#Throwback Mensa jamming at indie Fuse 2013 [SabolaiRadio] photo: OneFotos

Ghana folk should have noticed M3NSA from @FOKNBOIS’s tag team with Hungarian producer Elo by now. REDRED is what they chose as a name for the project- it’s inspired by Ghana’s signature dish of sweet fried plantains with beans in spicy palm oil. Although scheduled for an Independence Day release at the beginning of the month, the track’s message is still right on time. “How Far” critiques Ghana’s current economic and political stagnation and a social apathy enforced by religion. This is a really refreshing time as more and more Ghanaian artists are inspired to make music that reflects our times.

M3NSA told Thump in an interview:

“6 March, Ghana’s Independence Day. The day Ghanaians stop and ask themselves if they’re better off since gaining independence from their colonial masters or if it’s all just a farce. And more often than not the answer is the latter. This is not because they would rather suffer under colonial rule, but because they mostly feel let down by their own chosen leaders.

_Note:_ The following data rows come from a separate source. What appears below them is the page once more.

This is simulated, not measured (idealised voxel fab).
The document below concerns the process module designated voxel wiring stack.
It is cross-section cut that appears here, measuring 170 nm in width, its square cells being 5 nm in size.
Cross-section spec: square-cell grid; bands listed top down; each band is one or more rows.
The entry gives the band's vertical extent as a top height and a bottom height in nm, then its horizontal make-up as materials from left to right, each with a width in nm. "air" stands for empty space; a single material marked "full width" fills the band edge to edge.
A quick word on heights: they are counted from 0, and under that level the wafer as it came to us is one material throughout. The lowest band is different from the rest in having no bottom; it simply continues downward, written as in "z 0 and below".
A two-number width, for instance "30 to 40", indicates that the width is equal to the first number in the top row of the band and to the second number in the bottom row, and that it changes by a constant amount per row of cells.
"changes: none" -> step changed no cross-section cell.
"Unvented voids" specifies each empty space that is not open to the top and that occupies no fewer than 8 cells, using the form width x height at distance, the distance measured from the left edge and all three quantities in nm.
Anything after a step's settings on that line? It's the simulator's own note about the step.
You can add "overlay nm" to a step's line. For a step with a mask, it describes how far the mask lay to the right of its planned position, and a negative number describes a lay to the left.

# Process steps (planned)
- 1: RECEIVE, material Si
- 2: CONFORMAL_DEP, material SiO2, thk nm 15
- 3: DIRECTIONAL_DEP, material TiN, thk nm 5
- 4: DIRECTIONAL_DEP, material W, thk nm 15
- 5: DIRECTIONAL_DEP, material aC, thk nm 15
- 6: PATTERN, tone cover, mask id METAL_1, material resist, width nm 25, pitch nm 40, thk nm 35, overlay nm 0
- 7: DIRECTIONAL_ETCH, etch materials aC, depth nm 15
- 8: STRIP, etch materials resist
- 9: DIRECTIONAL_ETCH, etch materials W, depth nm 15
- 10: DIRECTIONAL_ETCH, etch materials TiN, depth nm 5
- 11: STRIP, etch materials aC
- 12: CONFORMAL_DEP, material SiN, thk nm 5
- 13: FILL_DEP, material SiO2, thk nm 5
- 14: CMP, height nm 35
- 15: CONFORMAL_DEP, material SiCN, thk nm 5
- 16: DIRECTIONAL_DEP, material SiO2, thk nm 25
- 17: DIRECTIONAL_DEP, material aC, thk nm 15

For the rest of the year there’s no time for the average person to stop and deliberate over the state of the country because of constant battles with power crises, lack of running water, access to basic social amenities, and health care is enough to keep your hands full until next March, This is the 59th year. Happy Independence Day, Ghana.”

@FOKNBOIS have been at it for a long bit, so no surprises there. “How Far” was shot in the oldest and probably most spectacular part of Accra – James Town Gamashie. From the iconic Light House to the ruins of the Sea View, the oldest hotel in Accra, the video weaves a series of poignant moments into a beautiful color pallette as an ode to the old city. At the core of this African Electronic Dance tune is a fundamental question of how far we’ve come as a nation since (in)Dependence. Protest music with synth heavy drums and electrified bass is clearly resetting the stage for Ghanaian music by questioning our country’s setbacks and the odd ways history repeats itself.

RedRed says they’re using this electro fusion of African Electronic Dance Music (AEDM) as a form of liberation theory that can steer us to more progressive ways of life. Perhaps in the same way that reggae carried political significance to youth liberation movements around the world, at least between the 1970s – 1990s. Now more than ever, there’s a need to dig ourselves out of a dependence on foreign aid and coercive financial interests, nearly 60 years following the event of Independence.

On this, M3NSA had to say:

“The future is now. We’re rallying up our generation, the new generation in the most relevant form. So, if it has to be Reggae then we’re fusing its synths and dubbing it up to make it even edgier and more contemporary. Stepping up the tempo at times perhaps to signify the urgency and pumping heartbeats. Everyone is connected to the electronic hub somehow so you can’t deny it or pigeonhole the sound of the movement. All we are doing is fusing what’s indigenous to us with the future”.

“How Far” is directed by Ghanaian-Swiss filmmaker Jarreth Merz for Junction Film Ghana.